As more states set aggressive hikes in minimum wages, Florida pay starts to lag

The Fight for $15 campaign hosted a rally outside of St. Petersburg City Hall in November, calling for a hike in minimum wage. 
The Fight for $15 campaign hosted a rally outside of St. Petersburg City Hall in November, calling for a hike in minimum wage. [SARA DINATALE | Times]
Published January 10 2017
Updated January 11 2017

Florida's long been branded a low-wage state. Now it may soon become known as a low-minimum-wage state, too.

That's apparent when Florida is compared to 28 other states whose minimum wages are higher than the $7.25 an hour minimum wage set by the federal government. That's what the remaining 21 states without minimum wage laws must pay.

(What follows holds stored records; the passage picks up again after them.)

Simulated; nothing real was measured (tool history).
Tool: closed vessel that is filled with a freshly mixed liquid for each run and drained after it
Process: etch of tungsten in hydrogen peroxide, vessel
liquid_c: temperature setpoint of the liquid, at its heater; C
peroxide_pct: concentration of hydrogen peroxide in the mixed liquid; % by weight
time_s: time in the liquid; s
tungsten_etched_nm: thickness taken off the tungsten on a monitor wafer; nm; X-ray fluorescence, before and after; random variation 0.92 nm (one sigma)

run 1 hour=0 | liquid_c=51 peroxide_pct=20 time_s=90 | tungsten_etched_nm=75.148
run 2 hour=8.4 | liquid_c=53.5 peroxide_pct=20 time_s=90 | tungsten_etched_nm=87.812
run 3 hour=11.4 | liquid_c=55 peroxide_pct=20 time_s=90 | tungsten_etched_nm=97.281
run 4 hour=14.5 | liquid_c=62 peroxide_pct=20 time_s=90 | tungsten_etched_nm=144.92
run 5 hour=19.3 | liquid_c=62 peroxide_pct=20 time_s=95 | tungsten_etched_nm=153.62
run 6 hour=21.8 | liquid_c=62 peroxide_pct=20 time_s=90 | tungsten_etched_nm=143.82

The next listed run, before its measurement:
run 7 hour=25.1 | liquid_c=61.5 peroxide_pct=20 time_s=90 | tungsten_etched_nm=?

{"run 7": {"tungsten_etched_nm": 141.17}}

Many states that set their own minimum wages are starting to raise them, sometimes aggressively. And that means Florida, which raised its minimum wage for 2017 this week by all of a nickel to $8.10 from $8.05 in 2016, increasingly finds itself on the lower end of the minimum wage scale.

It will fall further behind.

Florida is one of a record 19 states raising their minimum wage for 2017. Some states raised their minimum wage via ballot initiatives. Others, like Florida, saw wages rise to reflect inflation adjustments.

Nationally, about 4.3 million low-wage workers will receive a raise. In Florida's case, the paltry 5-cent hourly increase translates to an additional $104 annual increase in income for its full-time minimum wage workers.

In contrast, minimum wage hikes in such states as Arizona, Washington, Maine and Colorado, among others, are significantly outpacing what is happening in Florida.

Arizona led all states this year, raising its minimum wage $1.95 to $10 an hour. Seven states (Arizona, California, Colorado, Maine, New York, Oregon and Washington) will raise their minimum wages to between $12 and $15 per hour, to be phased in over several years.

Florida's lagging on wages is more apparent when the latest increases are annualized. Florida employees lucky enough to be paid for a full 40 hours a week for 52 weeks would earn $16,848 this year, while minimum wage workers in Arizona would earn $20,800 — nearly $4,000 more in 2017.

The debate over minimum wage goes like this: Any minimum wage limits the ability of business to compete and hire more workers, especially those seeking their first jobs.

Others argue the current Florida minimum wage does not come close to providing a living wage. In the Sunshine State alone, 187,000 workers are paid the minimum wage, according to the Economic Policy Institute.

The average minimum wage among states above $7.25 is currently $8.90. That means Florida minimum wage workers now making $8.10 are being paid on average 9 percent less than their counterparts in states that have adopted minimum wages above $7.25.

By November 2020, as more planned increases go into effect, the average minimum wage in states above the federal level will reach $10.63. Barring sharp hikes ahead in inflation adjustments in Florida, that will leave minimum wage workers in this state even further behind.